Vulnerable, sensual, contemplative images magically glow from a slanted light source that dramatically emphasizes shadow. The images frequently take on human emotional states of interdependence, loneliness, love, vulnerability and grandeur. They also powerfully represent the triumph of beauty. Alfs art hints at an enormous amount of time spent observing detail that is translated into poetic levels of meaning.
The current exhibit, titled Birdland, presents new paintings, photography, and a movie (or the same title). The group of four paintings stands apart from the rest of the work in the show, consisting of red color fields, each containing thick dabs of red paint that intimate, but dont dilineate, a circle.

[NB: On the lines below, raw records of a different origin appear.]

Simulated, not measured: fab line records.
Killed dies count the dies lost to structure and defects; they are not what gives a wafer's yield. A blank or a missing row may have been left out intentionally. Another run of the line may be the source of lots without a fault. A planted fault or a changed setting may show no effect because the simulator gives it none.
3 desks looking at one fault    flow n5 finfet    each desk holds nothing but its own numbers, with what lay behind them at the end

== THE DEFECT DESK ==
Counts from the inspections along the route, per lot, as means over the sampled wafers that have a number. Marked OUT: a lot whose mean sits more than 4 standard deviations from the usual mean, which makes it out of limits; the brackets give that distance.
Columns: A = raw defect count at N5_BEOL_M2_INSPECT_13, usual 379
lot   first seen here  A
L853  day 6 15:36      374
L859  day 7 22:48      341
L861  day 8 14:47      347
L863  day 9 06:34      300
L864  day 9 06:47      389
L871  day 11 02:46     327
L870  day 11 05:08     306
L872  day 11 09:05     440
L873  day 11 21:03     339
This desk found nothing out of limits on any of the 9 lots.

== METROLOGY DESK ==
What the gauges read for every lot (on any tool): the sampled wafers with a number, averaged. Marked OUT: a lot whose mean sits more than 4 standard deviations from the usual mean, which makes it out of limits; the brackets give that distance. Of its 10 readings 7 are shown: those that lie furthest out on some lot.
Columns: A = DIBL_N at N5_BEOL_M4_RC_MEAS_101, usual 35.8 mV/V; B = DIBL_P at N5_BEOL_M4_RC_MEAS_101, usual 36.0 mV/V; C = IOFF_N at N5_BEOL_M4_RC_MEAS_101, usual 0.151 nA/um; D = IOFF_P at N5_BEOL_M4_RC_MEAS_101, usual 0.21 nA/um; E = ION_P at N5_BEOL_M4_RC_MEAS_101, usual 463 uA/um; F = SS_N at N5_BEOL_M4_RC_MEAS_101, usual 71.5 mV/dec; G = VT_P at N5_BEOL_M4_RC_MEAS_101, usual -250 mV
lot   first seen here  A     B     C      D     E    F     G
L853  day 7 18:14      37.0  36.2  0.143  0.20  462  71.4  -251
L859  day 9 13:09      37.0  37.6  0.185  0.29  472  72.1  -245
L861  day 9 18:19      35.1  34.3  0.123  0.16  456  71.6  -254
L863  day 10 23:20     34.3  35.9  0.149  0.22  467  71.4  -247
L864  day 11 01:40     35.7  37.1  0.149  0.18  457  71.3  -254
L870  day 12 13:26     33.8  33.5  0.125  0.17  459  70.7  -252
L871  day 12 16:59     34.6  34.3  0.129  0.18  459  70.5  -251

It is not surprising that for the movie Alf chooses vulnerable birds to act out lifes challenges. She has carefully documented the habits of six pairs of pigeons that came to roost next door to her studio. Like her pears and cylinders, the birds become anthropomorphic metaphors for human pursuits in their habits of nesting, mating, socializing, and establishing hierarchies. The photographs are images from the movie that are given familial titled--Mr. and Mrs. Bird, Mrs. Nest, Mr. and Mrs. Youngbird Discovering the Food Dish.
In the past, Alfs photographs amounted to visual note-taking. Here they stand alone as documentation of careful observation. Her volumetric drawings always picked up from the sensibility of the photographs. Her romantic and dramatic, front and center presentation of images continues. This exhibit, however, indicates an evolution as she breathes greater life into these tender forms.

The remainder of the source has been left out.